The static name() method is presumably part of the Command interface. In this case, again, the context being named isn't an object instance; it's the class/type, and thus a static method is reasonable. A method in this case is arguably overkill, as it's just returning a static value. That's why some frameworks instead have a magically named static property, like $name above. That's simpler, but comes at the cost of not being part of the interface (though hopefully that will change) and being public and mutable. Remember the rule for statics we said above: Pure and stateless! A mutable value is neither pure nor stateless. It works, but I wouldn't recommend it.
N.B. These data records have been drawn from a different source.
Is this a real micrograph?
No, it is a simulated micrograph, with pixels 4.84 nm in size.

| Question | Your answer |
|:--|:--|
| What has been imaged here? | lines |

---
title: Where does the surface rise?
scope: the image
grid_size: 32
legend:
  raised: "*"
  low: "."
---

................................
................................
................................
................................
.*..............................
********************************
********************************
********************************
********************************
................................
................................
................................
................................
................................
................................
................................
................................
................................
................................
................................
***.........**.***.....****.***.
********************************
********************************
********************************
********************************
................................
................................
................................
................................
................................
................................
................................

As of PHP 8, though, I'd argue attributes provide a better alternative. They can only capture fixed-at-compile-time information, but that's also true for the static method. They're a native language feature purpose-built for this kind of work, which means all the tooling knows how to parse it. It is more compact compared to multiple static metadata methods. And it logically fits the use case: Registration like this is "metadata" about the type/class. Attributes are metadata, and clearly so from the syntax as they're distinct from the runtime code. They can also be used on both classes and methods, depending on what needs to be registered, with the exact same syntax.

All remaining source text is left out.